MONTREAL — To say that Quebec-based gear head René LeBlanc has developed a deep love for the intricacies of programming and patching the many units that make up his modular synthesizer would be an understatement. After losing his job as a sales associate for Canadian telecommunications giant Rogers, LeBlanc devoted nearly all of his time to programming the “patch of [his] life.”
Unlike many other synthesizers, LeBlanc’s modular set up does not allow him to save patches digitally once he has created something he likes.
“I just don’t like the way digital synths sound,” says LeBlanc.
“There’s just something very appealing to me about existing in that single moment; losing myself in sounds that no one has ever heard before and will likely never hear again.”
LeBlanc, who has been single since purchasing his first modular unit four years ago, believes he has logged roughly 8,760 hours tweaking patches to date, though has never recorded any of his “experiments.”
“I had invested two LSD trips and countless joints into this particular patch that I had been programming since November, 2012. I would leave my equipment on when I went to work and immediately return to it after getting home. The synth was never turned off, and the achievements I was making sonically with the patch were not of this world.”
On the night of May 12, 2013 however, LeBlanc lost everything during a thunderstorm of relatively average intensity.
“I was in the middle of re-patching a sine generator into an analog delay unit, then back into itself, then into the existing patch which was being arpeggiated by my sequencer, when I heard a tree branch coming down in the back yard,” he recounts.
“I quickly ran downstairs to the garage to grab the small generator I bought for these exact scenarios, but to my horror it was out of gas.”
LeBlanc then ran back up to his studio just in time to hear the last oscillation of six months of meaningless sound exploration.

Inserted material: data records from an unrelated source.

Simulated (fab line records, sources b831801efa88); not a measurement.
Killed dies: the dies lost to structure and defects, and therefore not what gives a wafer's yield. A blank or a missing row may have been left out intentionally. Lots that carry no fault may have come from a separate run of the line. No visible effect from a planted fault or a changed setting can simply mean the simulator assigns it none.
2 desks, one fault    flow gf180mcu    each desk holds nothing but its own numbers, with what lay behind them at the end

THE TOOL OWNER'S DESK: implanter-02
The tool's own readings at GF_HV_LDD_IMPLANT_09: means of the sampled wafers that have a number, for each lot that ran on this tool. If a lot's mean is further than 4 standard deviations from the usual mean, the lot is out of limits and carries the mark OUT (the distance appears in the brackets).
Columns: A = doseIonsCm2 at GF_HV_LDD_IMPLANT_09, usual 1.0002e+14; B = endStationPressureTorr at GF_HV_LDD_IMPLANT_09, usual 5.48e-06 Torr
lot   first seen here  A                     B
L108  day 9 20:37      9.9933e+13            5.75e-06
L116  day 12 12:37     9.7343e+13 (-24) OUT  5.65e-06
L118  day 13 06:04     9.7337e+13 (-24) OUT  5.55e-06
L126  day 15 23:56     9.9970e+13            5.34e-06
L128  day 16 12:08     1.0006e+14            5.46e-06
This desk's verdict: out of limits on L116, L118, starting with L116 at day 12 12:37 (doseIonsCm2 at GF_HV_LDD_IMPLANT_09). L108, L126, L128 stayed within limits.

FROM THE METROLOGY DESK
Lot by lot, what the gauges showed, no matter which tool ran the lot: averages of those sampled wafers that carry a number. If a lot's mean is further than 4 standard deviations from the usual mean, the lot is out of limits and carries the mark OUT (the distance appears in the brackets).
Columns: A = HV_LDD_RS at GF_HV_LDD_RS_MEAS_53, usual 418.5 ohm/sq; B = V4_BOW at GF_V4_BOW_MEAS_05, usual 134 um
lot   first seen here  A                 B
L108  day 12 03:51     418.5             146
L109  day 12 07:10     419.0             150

“It was truly devastating, but like any modular synth user, I am equally excited to start plugging in new patches and seeing where my experimental intuition will take me.”
At press time, LeBlanc was tweaking the first parameter on a new patch that he believes will be equally important in his own life, despite the likeliness that its existence will again be rendered completely irrelevant upon the powering off of his equipment.